The lower court relied on Commonwealth v. Wilder, 461 Pa. 597, 337 A.2d 564 (1975), and Commonwealth v. Jones, 457 Pa. 423, 322 A.2d 119 (1974). In Wilder the arrest was for a shooting on a parking lot. A few minutes before the shooting, two boys had seen a black chevrolet on the lot; they heard shots and saw the chevrolet speed from the lot, going the wrong way on a one-way street. The arresting officers received a radio report describing "a full-size black Chevrolet, possibly with a loud muffler, occupied by two black males." 461 Pa. at 600-01, 337 A.2d at 566. The officers saw such an automobile, within fifteen blocks of the scene of the shooting, and less than fifteen minutes later, and stopped it and arrested the driver and passenger. Moments before the officers stopped the automobile, they heard a radio report by another officer that the suspected automobile had sped past him at the Bloomfield Bridge, which was near where the officers first saw the automobile. When they stopped it, it was traveling at a normal rate of speed and the driver was observing traffic signals. In Jones the arrest was for a shooting during the robbery of a grocery store at 5416 Westminster Avenue in Philadelphia. A neighbor saw two boys outside the store, and three others who joined them, fleeing from the store. He chased them in his automobile south on 54th Street to Ogden Street and east on Ogden to 52nd Street, where three of the boys caught a bus and two fled down an alley. At that point Officer Green took up the chase until he lost track of one of the boys at 50th and Brown Streets. Meanwhile, Officer Abrams had received radio information that a robbery had been committed at 54th and Westminister Avenue by "four or five Negro males between the ages of 17 and 21 in dark *123 clothing," 457 Pa. at 426, 322 A.2d at 122, and that the robbers had fled eastward. When Officer Abrams saw a man who fit this description walking very fast in the 4900 block of Parrish Street, about two blocks from 50th & Brown Streets breathing heavily, perspiring, and frequently looking over his shoulder, he stopped and arrested him. In both Wilder and Jones the Supreme Court found probable cause for the arrest.

We recognize that Jones may be distinguished from the present case; appellant did not present the suspicious appearance presented by the suspect in Jones. We find it difficult, however, to distinguish Wilder; if anything, the facts here seem stronger than they were in Wilder, for in Wilder the police did not have an informant who never lost sight of the fleeing car.

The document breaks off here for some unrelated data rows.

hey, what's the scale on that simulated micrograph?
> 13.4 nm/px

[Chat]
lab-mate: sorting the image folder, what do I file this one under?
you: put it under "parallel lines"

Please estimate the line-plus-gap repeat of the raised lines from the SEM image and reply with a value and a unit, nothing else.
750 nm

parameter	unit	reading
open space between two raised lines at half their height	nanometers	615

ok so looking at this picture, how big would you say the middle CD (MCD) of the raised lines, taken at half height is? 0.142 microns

In Commonwealth v. Pegram, 450 Pa. 590, 593, 301 A.2d 695, 697 (1973), the Supreme Court held that "flight standing alone" is not sufficient to support a finding of probable cause. The Court went on to quote with approval the following statement from United States v. Margeson, 259 F. Supp. 256, 265 (E.D.Pa. 1966):

Flight, coupled with other factors, such as knowledge of the defendant's prior criminal record or the sight of contraband or screams for help or reliable information that defendant had attempted to commit or had committed a crime, may be strong indication that there is something that those fleeing wish to hide from the police and may constitute probable cause for arrest . . . .

It is probably impossible to reconcile the cases as to when there are enough "other factors," in addition to flight, to constitute probably cause. For example, Commonwealth v. Ryan, supra, and Commonwealth v. Everett, supra, seem to require a stronger showing of probable cause than does Commonwealth v. Wilder, supra, although in this regard we note that in Ryan and Everett the decision on probable cause was not central to disposition. In Ryan the in-court identification was found to be not tainted by the arrest, and in Everett, after the arrest the officers received additional *124 untainted information that corroborated their belief that the defendant's automobile was the escape vehicle, and provided probable cause.

Such differences among the cases, however, should not surprise us. The facts and circumstances of every case differ; it is impossible to classify them and thereby derive a formula that will enable us to say that in one case probable cause has been shown, in another, not. In one case a particular fact may be of great significance to the arresting officer, in another it may not help him at all in surmising what is happening. Besides, even if the facts of any two cases were just the same, different judges might still reasonably disagree about how the officer as "a man of reasonable caution" should have reacted.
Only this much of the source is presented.